I have case classes like these. And I am generating test data using RateStreamSource. It is giving me a Dataset. Now I am grouping the dataset groupByKey
and call mapGroupsWithState
.
However inside the state function updateRateAnother
there is some logic and I am printing the iterator. The Iterator always comes as Empty in the method and my logic does not work.
Following is the minimum reproducible example of the code
case class Employee(id: String, value: Long)
case class Rate(timestamp: Timestamp, value: Long)
case class Rate2(timestamp: Timestamp, value: Long, age: Int)
object ResourceConfigConsolidator {
def main(args: Array[String]): Unit = {
val sparkSession = SparkSession
.builder()
.appName("TestJob")
.getOrCreate()
import sparkSession.implicits._
val rate = 2
val randoms = List(10, 20, 30, 40, 50, 60, 70)
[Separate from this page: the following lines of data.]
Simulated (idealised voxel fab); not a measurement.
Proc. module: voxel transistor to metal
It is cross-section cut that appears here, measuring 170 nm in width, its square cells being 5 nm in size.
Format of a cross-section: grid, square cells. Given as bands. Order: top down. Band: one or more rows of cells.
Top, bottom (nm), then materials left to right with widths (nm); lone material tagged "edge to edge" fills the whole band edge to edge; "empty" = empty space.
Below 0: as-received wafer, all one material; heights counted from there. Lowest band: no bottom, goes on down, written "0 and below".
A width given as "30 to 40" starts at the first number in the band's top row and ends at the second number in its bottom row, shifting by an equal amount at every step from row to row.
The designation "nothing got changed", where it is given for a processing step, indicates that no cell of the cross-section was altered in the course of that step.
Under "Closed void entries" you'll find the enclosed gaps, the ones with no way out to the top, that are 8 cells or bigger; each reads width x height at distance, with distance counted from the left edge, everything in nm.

def randomElement = Random.shuffle(randoms).head
val rcConfigDS = sparkSession
.readStream
.format("rate") // <-- use RateStreamSource
.option("rowsPerSecond", rate)
.load()
.as[Rate].filter(_.value % 40 == 0).map {
r => Rate2(r.timestamp, r.value, randomElement)
}
def updateRateAnother(key: Int, values: Iterator[Rate2], state:
GroupState[Employee]): Option[Employee] = {
println("key is here ::" key)
if (state.hasTimedOut) {
// We've timed out, lets extract the state and send it down the stream
state.remove()
state.getOption
} else {
println("the iterating values ::::" values.toList.mkString(" , \n"))
println("hello length ::::" values.length)
if (!state.exists) {
if (values.length == 0) {
None
} else {
val latestValue = values.toList.maxBy(_.value)
val employee = Employee(latestValue.value.toString, latestValue.value)
state.update(employee)
Some(employee)
}
} else {
if (values.isEmpty) {
val currentState = state.get
Some(currentState)
} else {
val latestValue = values.toList.maxBy(_.value)
val currentState = state.get
val updated = currentState.copy(latestValue.value.toString, latestValue.value)
state.update(currentState.copy(latestValue.value.toString, latestValue.value))
Some(updated)
}
}
}
}
val res: Dataset[Employee] = rcConfigDS.groupByKey(_.age).
mapGroupsWithState(GroupStateTimeout.NoTimeout())(updateRateAnother).flatMap(emp =>
emp)
res.writeStream.format("console")
.outputMode(OutputMode.Update())
.option("truncate", value = false)
.option("checkpointLocation", "checkpoint1")
.start()
}
}
Since I am grouping with the age
, there should be at least one object in the iterator . Am I right in saying this ? Why is the iterator coming as empty ?
CodePudding user response:
Are you sure it is empty when you print it? Because that's the only thing that is surprising. You can only go through an iterator once, so once you do values.toList
for the first time, it becomes empty. You should assign result of toList
to a variable, and discard the iterator.
Better yet, change your logic so that you only need one pass, and get rid of toList
(you can call maxBy
on Iterator
directly ... but only once). The idea is to not load all data at once into memory when dealing with a large dataset.